This dissertation presents a new tool for exploratory text analysis that attempts to improve the experience of navigating and exploring text and its metadata. The design of the tool was motivated by the unmet need for text analysis tools in the humanities and social sciences. In these fields, it is common for scholars to have hundreds or thousands of text-based source documents of interest from which they extract evidence for complex arguments about society and culture. These collections are difficult to make sense of and navigate. Unlike numerical data, text cannot be condensed, overviewed, and summarized in an automated fashion without losing significant information. And the metadata that accompanies the documents -- often from library records -- does not capture the varied content of the text within.
Furthermore, adoption of computational tools remains low among these scholars despite such tools having existed for decades. A recent study found that the main culprits were poor user interfaces and lack of communication between tool builders and tool users. We therefore took an iterative, user-centered approach to the development of the tool. From reports of classroom usage, and interviews with scholars, we developed a descriptive model of the text analysis process, and extracted design guidelines for text analysis systems. These guidelines recommend showing overviews of both the content and metadata of a collection, allowing users to separate and compare subsets of data according to combinations of searches and metadata filters, allowing users to collect phrases, sentences, and documents into custom groups for analysis, making the usage context of words easy to see without interrupting the current activity, and making it easy to switch between different visualizations of the same data.

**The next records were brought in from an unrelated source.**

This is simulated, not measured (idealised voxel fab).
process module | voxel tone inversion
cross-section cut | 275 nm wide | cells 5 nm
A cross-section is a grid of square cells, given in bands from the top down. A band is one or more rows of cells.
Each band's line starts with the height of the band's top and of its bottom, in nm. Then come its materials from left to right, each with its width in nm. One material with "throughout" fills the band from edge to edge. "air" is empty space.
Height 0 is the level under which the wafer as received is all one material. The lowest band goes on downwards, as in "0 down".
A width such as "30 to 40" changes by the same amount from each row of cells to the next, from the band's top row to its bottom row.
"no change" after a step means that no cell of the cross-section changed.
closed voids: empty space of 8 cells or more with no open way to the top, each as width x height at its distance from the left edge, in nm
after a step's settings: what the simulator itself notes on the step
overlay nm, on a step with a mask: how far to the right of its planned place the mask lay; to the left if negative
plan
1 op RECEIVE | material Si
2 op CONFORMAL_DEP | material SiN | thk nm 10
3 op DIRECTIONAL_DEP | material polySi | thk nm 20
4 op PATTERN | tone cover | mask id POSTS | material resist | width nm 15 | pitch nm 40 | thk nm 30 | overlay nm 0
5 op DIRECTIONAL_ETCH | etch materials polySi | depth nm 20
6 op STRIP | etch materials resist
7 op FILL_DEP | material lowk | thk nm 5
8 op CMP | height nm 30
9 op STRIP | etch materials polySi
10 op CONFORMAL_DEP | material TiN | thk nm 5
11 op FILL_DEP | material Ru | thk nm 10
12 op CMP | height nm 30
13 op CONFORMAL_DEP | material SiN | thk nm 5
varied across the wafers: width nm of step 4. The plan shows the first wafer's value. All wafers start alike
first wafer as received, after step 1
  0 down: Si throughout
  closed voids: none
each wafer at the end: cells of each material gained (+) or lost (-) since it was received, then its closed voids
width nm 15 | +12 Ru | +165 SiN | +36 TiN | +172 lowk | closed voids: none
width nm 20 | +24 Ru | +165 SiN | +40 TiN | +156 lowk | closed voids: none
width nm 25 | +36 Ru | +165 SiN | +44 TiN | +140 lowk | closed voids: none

WordSeer, the system we implemented, supports highly flexible slicing and dicing, as well as easier transitions than in other tool between visual analyses, drill-downs, lateral explorations and overviews of slices in a text collection. The tool uses techniques from computational linguistics, information retrieval and data visualization.
The contributions of this dissertation are the following. First, the design and source code of WordSeer Version 3, an exploratory text analysis system. Unlike other current systems for this audience, WordSeer 3 supports collecting evidence, isolating and analyzing sub-sets of a collection, making comparisons based on collected items, and exploring a new idea without interrupting the current task. Second, we give a descriptive model of how humanities and social science scholars undertake exploratory text analysis during the course of their work. We also identify pain points in their current workflows and give suggestions on how systems can address these problems. Third, we describe a set of design principles for text analysis systems aimed at addressing these pain points. For validation, we contribute a set of three real-world examples of scholars using WordSeer 3, which was designed according to those principles. As a measure of success, we show how the scholars were able to conduct analyses yielding otherwise inaccessible results useful to their research.